The figure below displays the correlations among the covariates.

ggpairs(cbind.data.frame(age, experience, gpa))

For each student the logit of the parameter for the outcome model, p, is generated below and displayed in the resulting graph.

      xb <- -7 + 1.5*experience + 0.2*age + 0.05*gpa
      p <- 1/(1 + exp(-xb))
          plot(xb,p)

          #hist(p)

The randomly generated binomial distribution function below allows us to generate random values from a bernoulli distribution with a size n and a probability of success p.

y <- rbinom(n = 100, size = 1, prob = p)
    table(y)

## y
##  0  1 
## 47 53

The Data

  cbind.data.frame(y, age, experience, gpa) %>% group_by(y) %>% dplyr::summarise(n_students = n(),
                                            mean_gpa = mean(gpa),
                                            mean_age = mean(age))

One Class Support Vector Machines

Support vector machine is a supervised learning algorithm derived from statistical learning theory.

Supervised learning is not possible when data are of one Class as is the case here. It is necessary to find natural clustering of the data to groups. New data is assigned to the new formed groups. The support-vector clustering algorithm applies the statistics of support vectors to categorize unlabeled data. (Hava Siegelmann, Vladimir Vapnik)
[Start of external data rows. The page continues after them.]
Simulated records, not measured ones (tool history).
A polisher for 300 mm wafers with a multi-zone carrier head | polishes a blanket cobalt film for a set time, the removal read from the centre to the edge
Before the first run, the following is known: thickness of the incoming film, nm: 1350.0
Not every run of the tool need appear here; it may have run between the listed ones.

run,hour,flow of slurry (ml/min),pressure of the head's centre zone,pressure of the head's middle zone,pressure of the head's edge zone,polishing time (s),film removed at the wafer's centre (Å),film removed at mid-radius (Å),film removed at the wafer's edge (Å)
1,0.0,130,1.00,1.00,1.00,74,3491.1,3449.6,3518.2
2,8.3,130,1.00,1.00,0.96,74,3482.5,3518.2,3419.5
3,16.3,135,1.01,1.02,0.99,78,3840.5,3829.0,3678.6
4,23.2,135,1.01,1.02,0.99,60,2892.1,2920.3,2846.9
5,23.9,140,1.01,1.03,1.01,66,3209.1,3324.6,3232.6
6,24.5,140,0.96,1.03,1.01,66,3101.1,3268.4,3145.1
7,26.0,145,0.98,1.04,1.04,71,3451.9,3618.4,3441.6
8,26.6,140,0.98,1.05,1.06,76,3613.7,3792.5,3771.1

      x = cbind.data.frame(age, experience, gpa)
      model_svm3 <- svm(x, y = NULL,type = "one-classification", kernel = "linear") 
      
      svm_predict3 = predict(model_svm3)
      table(svm_predict3, y)

##             y
## svm_predict3  0  1
##        FALSE 31 26
##        TRUE  16 27

The accuracy score suggests very poor performance.

mean(svm_predict3 == y)

## [1] 0.58

The SVM algorithm allows for probability predictions. In raises the question as to whether these could be used for propensity matching.

svm_predict3_prob = predict(model_svm3, x, decision.values = TRUE, probability = TRUE)
      probs = attr(svm_predict3_prob, "decision.values")
      res  = ifelse(probs> 0, "1", "0")
table(res, y )

##    y
## res  0  1
##   0 31 26
##   1 16 27

One Class Random Forests

Another alternative is to use the popular random forests algorithm in unsupervised mode. In effect, the outcome variable y is set to NULL.

The algorithm generates proximity matrix. A proximity matrix is a two-dimensional array containing the pairwise distances between the elements of a matrix. As a general proposition a proximity matrix measures the similarity (or dissimilarity) between the pairs of a matrix.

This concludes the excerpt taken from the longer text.